Another 200 US troops arrived in Baghdad Sunday, swelling the reinforcements rushed to Iraq to nearly 800 in the three weeks since the fall of Mosul, the country's third-largest city, to Sunni Islamist forces. President Obama formally notified Congress of the additional troop movement in a letter Monday.
A Pentagon spokesman said the latest contingent of US troops would be equipped for combat and deployed mainly to secure Baghdad International Airport, a critical lifeline for the government of Prime Minister Nouri al-Maliki. Together with the soldiers, the US military is dispatching helicopter gunships and reconnaissance drones.
Two previous increments of US troops included 275 to provide security at the huge US embassy in Baghdad and 300 special forces soldiers to coordinate tactical operations by the Iraqi army and collect targeting information for future US bomb and missile attacks on fighters of Islamic State (formerly the Islamic State of Iraq and Syria (ISIS), the main Sunni Islamist group spearheading attacks on the Maliki regime. Three special forces teams have deployed north of the capital in the last few days, into the area of the heaviest fighting.
The first major counteroffensive by Iraqi Army units continued Monday in Tikrit, one of the Sunni-populated cities seized by the Islamic State since its offensive began June 10. The military operation started Saturday night but has been slowed by heavy resistance, including widespread use of landmines.
The stepped-up US intervention is only one of many indications that the conflict in Iraq could touch off a much wider regional war. In the last few days:
* ISIS announced that it was changing its name to Islamic State and abolishing the border between Iraq and Syria, which it now largely controls.
* Syrian warplanes have struck Islamic State targets within Iraq.
* Fighters for Islamic State and rival Sunni militants battled in the Syrian border town of Boukamal.
* Five Russian Sukhoi fighter jets arrived in Iraq for the Iraq Air Force, and Russian officials said military advisers would follow to provide training and maintenance.

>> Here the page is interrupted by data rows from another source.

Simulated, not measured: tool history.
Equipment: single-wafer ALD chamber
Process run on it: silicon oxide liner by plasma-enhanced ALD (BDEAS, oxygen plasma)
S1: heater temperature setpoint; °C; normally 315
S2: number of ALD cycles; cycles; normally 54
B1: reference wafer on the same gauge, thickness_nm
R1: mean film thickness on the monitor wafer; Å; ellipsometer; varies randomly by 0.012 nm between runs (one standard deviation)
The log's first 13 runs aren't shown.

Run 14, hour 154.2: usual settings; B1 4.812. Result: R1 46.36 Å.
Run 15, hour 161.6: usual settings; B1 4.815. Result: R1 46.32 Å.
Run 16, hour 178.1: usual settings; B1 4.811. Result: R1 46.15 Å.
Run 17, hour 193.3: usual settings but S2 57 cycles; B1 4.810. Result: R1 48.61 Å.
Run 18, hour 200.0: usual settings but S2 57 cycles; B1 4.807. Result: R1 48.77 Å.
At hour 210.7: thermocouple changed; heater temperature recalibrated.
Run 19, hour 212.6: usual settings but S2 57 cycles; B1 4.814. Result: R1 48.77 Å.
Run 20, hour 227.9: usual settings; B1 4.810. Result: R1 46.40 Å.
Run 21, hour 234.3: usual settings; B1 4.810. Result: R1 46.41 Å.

* Kurdish leader Massoud Barzani visited Kirkuk, the center of the northern portion of Iraq's oil industry, which Kurdish peshmerga forces occupied after the Iraqi Army collapsed in the face of the offensive of Islamic State. He vowed never to withdraw from the city, long claimed by the Kurds but divided in population among Kurds, Arabs and Turkmen.
* Israel announced it would recognize a Kurdish state should the Kurdish Regional Authority declare its independence from Baghdad
* British foreign minister William Hague visited Barzani in the Kurdish capital of Irbil, where Barzani again reaffirmed his determination to incorporate Kirkuk into the Kurdish territory.
* Saudi King Abdullah, responding to pressure from US Secretary of State John Kerry, said the monarchy would back efforts to form a new coalition government in Iraq, including Shiite, Sunni and Kurdish parties, but excluding the current prime minister, Maliki.
* The leader of Iran's Quds Force, the special forces wing of the Revolutionary Guards, spent several days in Iraq consulting with the Maliki government, long supported by Tehran, and with Iraqi military leaders. Iran has stepped up military aid to Maliki and may have deployed reconnaissance drones over Iraq.
Kerry’s visit to Saudi Arabia produced further comments from US officials to the effect that once bombing of Iraq targets began, it would be unlikely that the Obama administration would hold back from similar action against Islamic State in Syria. The Wall Street Journa l noted: “Mr. Kerry ended his weeklong trip to the Middle East and Europe on Friday in Saudi Arabia, in a visit that brought the Iraq and Syria crises into a single frame. The US diplomat held meetings in the Red Sea city of Jeddah with Saudi King Abdullah as well as with Ahmed Jarba, head of Syria's main political opposition coalition.”
Political maneuvering within Iraq has reached fever pitch on the eve of the July 1 convening of the parliament elected April 30. While Maliki’s Shiite-based State of Law coalition has the largest bloc, 92 out of 350 seats, forming a majority within the constitutionally required 45-day period is expected to be a protracted struggle.
The parliament will begin by electing a Sunni member as speaker, then the largely ceremonial president—expected to be a Kurd—and then a Shiite prime minister, who will actually run the government. Several prominent Shiite leaders, including the country’s top Shiite cleric, Grand Ayatollah Ali al-Sistani, have called for a quick agreement on the three positions, increasing the pressure on Maliki to step down rather than seek a third term.